Los Angeles Lakers star and NBA legend LeBron James divulged Wednesday that the one-on-one mentality some younger NBA players have tends to get under his skin.
Speaking on the Mind the Game podcast with former NBA guard JJ Redick (beginning at the 16:30 mark), James talked about the mindset and why it annoys him:
“Everyone now has a narrative of this thing called, ‘I have a bag,” or ‘He doesn’t have a bag.’ It bothers the f–k out of me. Everyone thinks just because you get a favorable matchup that it means it’s one-on-one time. ‘Let’s play ones,’ that’s all you hear the kids talk about now. …
“What the f–k is this? This is not Jordan vs. Bird Nintendo. It’s five-on-five, and yes, if you have an opportunity to have a favorable matchup and you can beat your man, but realize something. Most great teams are going to send help, and can you make the right reads? Can you instill confidence in your teammates to when you’ve scored twice in that favorable matchup, do you know that the double is coming? … Some guys don’t wanna learn and won’t learn because they just wanna play ones.”
James is in the conversation for being the greatest basketball player of all time, and it is primarily because he is as complete as anyone to ever play the game.
LeBron is the NBA’s all-time leading scorer with 40,225 career points, but he has also long been an elite distributor, ranking fourth in NBA history with 10,921 career assists.
James is arguably the most-hyped prospect to ever enter the league, so he has had to deal with opposing teams making him their defensive focus ever since he was a rookie in 2003.
LeBron has managed to average 27.1 points per game during his career despite teams consistently sending help defense to guard him, but he also averages 7.4 assists and thrives at putting his teammates in positions to score.
At 39 years of age, James is the oldest active player in the NBA, so it comes as little surprise that he has an old-school mentality focused on team basketball rather than the iso-centric play that some younger players favor.

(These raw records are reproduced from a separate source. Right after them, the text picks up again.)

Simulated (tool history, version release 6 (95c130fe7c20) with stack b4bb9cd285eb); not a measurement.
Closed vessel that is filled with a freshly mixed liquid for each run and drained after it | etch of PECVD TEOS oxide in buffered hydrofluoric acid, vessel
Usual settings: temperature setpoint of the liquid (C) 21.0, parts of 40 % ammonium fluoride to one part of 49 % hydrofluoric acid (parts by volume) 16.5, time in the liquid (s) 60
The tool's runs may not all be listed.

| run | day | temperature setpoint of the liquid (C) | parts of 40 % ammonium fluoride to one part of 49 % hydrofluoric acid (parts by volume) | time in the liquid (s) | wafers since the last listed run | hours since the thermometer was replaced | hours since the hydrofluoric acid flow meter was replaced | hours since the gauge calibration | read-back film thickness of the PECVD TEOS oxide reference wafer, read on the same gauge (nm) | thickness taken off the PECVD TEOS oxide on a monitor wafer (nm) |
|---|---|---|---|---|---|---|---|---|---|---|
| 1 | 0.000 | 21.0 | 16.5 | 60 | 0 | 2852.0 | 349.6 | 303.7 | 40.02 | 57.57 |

LeBron’s understanding of the game is likely a big reason why he is still so productive in his 21st NBA season, as the 20-time All-Star is averaging 25.4 points, 8.1 assists and 7.2 rebounds per game this season for the Lakers.
James is a four-time NBA champion, NBA Finals MVP and NBA MVP, and he is living proof that a player can be a superstar without playing a selfish brand of basketball.